0

Although there have been quite some posts on these topic, my question is little bit specific. I need to parse few website and once done, I need to send some data to it. For example, say website A offers me a search tab, I need to programatically feed data to it. The resulting page might differ based on target site's updates. I want to code such a crawler. So which tools/language would be best to realize this? I am already well-versed in java and C, so anything based on these would be really helpful.

Ajith Kamath
  • 51
  • 1
  • 6

1 Answers1

0

I would suggest using phantomjs. It's completely free and Windows, Linux, Mac are supported.

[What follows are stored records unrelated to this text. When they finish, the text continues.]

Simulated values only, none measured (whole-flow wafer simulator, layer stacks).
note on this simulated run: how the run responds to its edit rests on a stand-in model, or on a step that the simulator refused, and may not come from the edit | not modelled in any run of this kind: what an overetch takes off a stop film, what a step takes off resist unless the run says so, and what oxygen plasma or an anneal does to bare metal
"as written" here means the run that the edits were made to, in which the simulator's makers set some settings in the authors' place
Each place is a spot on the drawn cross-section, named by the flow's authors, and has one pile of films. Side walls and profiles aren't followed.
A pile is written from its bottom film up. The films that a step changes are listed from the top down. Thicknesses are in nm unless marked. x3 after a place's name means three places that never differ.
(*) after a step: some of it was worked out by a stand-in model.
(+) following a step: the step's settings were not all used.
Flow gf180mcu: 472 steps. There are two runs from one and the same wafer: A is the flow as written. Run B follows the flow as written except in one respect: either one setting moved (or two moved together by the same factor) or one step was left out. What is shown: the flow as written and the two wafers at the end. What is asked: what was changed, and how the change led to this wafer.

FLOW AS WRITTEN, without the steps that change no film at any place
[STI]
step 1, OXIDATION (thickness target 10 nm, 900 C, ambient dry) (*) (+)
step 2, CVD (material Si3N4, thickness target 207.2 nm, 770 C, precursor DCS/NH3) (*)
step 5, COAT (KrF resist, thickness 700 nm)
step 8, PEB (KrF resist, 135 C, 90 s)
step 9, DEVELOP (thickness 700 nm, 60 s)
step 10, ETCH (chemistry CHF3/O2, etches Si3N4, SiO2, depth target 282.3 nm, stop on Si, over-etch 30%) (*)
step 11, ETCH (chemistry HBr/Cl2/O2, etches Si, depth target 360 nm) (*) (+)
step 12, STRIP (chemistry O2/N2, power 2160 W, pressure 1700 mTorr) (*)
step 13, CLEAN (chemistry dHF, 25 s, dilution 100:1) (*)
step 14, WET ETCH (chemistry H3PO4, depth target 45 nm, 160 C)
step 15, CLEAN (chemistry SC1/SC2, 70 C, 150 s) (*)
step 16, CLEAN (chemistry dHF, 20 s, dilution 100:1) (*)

  • It is very simple to install.
  • It is very simple to execute using command line.
  • Community is pretty big and solving straight-forward problems is trivial.
  • It uses JavaScript as the scripting language so you'll be fine, I guess, with your Java background.
  • You'll have to get familiar with DOM structure. Well, you cannot write a crawler without knowing it (even in case you select completely visual solution).

Everything depends on how frequently the crawler should be executed: PhantomJs is great for long-term jobs. Use something else, visual, like iMacros in case you're looking for one-time solution. It can be used inside Mozilla as an extension (free of charge) and there's a standalone version that costs money.

Cheers

Community
  • 1
  • 1
Andrey Petrenko
  • 380
  • 2
  • 3